Can a kid succeed in school with only a mobile device for Internet access at home? Lorena Uribe doesn’t have to think about that one: “Absolutely not,” she says.
When her old computer broke down several years ago, she and her teenage daughter found themselves in a bind for about five months: homework to do and no computer or broadband access at home.
“I would take her to the mall and have her sit in Panera so she could use the Wi-Fi on her iPad from school,” Uribe says.
Now, the Internet connection at their home near San Diego is a cord in the wall, attached to a desktop that they bought through a discount program at school. Uribe says sometimes Web pages take a while to load and it can get annoying — but it works.
“You have Internet; you have a computer. What more do you really, really need?” she says.

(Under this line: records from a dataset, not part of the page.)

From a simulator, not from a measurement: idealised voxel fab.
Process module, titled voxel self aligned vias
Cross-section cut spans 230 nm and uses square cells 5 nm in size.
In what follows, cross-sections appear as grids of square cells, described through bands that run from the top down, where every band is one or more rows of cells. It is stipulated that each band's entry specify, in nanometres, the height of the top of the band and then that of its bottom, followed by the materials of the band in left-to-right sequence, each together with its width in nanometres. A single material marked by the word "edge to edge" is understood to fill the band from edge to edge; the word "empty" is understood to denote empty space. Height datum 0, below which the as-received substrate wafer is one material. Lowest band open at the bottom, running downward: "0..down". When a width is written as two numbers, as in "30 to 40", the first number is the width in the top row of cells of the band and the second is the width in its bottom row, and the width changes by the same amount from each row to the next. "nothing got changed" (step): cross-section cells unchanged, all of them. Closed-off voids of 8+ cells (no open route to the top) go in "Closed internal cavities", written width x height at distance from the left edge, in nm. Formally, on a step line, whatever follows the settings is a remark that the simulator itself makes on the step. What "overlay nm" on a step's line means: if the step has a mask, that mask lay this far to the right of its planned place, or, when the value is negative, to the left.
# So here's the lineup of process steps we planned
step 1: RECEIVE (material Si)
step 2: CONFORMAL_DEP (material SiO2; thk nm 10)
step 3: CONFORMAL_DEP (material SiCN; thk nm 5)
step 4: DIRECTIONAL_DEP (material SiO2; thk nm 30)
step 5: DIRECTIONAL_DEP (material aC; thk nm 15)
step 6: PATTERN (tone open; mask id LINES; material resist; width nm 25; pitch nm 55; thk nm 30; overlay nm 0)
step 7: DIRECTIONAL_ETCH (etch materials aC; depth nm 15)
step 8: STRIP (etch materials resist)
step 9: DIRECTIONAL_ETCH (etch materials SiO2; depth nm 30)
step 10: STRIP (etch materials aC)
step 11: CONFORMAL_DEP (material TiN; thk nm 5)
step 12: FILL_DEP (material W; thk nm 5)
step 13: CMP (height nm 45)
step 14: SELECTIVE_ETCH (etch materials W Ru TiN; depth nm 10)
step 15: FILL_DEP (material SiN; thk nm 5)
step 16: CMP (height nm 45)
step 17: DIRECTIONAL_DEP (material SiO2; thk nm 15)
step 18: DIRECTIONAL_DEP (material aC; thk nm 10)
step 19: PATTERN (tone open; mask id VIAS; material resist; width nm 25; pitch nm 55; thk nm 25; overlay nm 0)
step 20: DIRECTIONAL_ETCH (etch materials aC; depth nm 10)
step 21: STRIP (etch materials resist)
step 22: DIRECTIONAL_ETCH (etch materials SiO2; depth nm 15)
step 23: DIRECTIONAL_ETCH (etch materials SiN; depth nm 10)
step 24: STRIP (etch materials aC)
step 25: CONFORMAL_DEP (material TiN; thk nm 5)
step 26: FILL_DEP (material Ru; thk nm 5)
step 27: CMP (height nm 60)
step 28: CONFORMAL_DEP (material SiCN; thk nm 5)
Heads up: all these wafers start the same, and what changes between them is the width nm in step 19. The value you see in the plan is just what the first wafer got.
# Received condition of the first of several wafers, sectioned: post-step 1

Researchers from Rutgers University and the Joan Ganz Cooney Center at Sesame Workshop collected dozens of stories like Uribe’s for a new study – ‘Opportunity for all?’ – focused specifically on lower-income families with school-age children.
They surveyed nearly 1,200 parents with kids between 6 and 13 years old, whose income is below the national median for families with children. They found that even among the poorest households, 9 in 10 families do havesome access to the Internet, but in many cases that means dial-up or a mobile data plan.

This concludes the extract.